In other words, tactics on the pan-green side will be key to how the election plays out, Jhang said. “It’s pretty impossible for these small parties to all pass the 5% threshold and join the DPP in the parliament, so the DPP also needs to work with these small parties at the regional level to make sure they do not compete with each other, and the pan-green camp can win over the pan-blue camp.”
An even more staunch view in favor of the importance of the legislature vote is Chao-Hsiang Chu (曲兆祥), a professor in the Department of East Asian Studies at National Taiwan Normal University. He doesn’t believe an absolute majority in the presidential race is significant because an absolute majority doesn’t ultimately affect the basic outcome of who becomes president. But on the legislative side of the election, he believes Lai’s current polling presents a major challenge.

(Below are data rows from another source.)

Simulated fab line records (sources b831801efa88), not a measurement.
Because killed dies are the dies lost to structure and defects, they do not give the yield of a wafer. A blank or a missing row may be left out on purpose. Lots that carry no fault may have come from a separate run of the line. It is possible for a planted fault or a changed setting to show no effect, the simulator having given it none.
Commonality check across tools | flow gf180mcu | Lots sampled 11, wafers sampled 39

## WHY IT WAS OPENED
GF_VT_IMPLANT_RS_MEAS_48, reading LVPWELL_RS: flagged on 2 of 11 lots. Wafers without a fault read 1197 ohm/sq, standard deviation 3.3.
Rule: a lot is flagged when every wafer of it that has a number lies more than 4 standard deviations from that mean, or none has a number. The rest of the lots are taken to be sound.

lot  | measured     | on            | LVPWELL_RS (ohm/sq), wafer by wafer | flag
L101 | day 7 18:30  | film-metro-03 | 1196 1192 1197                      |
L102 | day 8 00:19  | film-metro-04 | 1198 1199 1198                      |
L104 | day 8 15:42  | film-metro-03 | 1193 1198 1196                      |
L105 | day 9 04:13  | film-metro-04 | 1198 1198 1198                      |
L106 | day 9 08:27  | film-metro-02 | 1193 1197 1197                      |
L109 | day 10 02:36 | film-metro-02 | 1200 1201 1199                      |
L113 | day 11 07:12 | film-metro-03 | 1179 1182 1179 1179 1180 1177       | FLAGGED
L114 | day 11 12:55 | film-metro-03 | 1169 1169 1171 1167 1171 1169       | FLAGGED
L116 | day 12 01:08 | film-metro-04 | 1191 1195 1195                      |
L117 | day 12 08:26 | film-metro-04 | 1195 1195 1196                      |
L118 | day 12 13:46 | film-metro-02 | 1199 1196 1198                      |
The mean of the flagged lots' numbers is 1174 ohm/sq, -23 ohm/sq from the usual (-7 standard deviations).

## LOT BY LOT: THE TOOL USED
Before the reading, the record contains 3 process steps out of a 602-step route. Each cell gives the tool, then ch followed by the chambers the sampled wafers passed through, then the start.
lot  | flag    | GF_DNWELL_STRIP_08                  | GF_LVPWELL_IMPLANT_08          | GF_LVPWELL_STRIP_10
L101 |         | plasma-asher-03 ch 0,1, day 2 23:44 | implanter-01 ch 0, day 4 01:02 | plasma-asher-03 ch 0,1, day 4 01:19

“If his party does not win a majority [of] over half of the whole 113 seats in parliament, or the opposition parties hold the majority [of] more than the half seats, then the new government will face great difficulties bitterly,” Chu wrote by email, adding: “And a bad news for Mr. Lai and his party is that under my estimation, the DPP … gets around 50 seats [from a] total 113 seats.” This would mean the DPP losing its majority.
The conclusion from Chu: “This situation will make his new government crippled.”
Of course, it should be added that the opposite of these predictions doesn’t always ensure a smooth ride either. In 2014, during the Sunflower Movement, then-president Ma Ying-jeou (馬英九) won an absolute majority in the presidential election and had overall, pan-blue control of the legislature. The favorable math didn’t stop his government eventually giving in to protesters over a major trade deal with China. It’s just that it’s a much easier place to start out.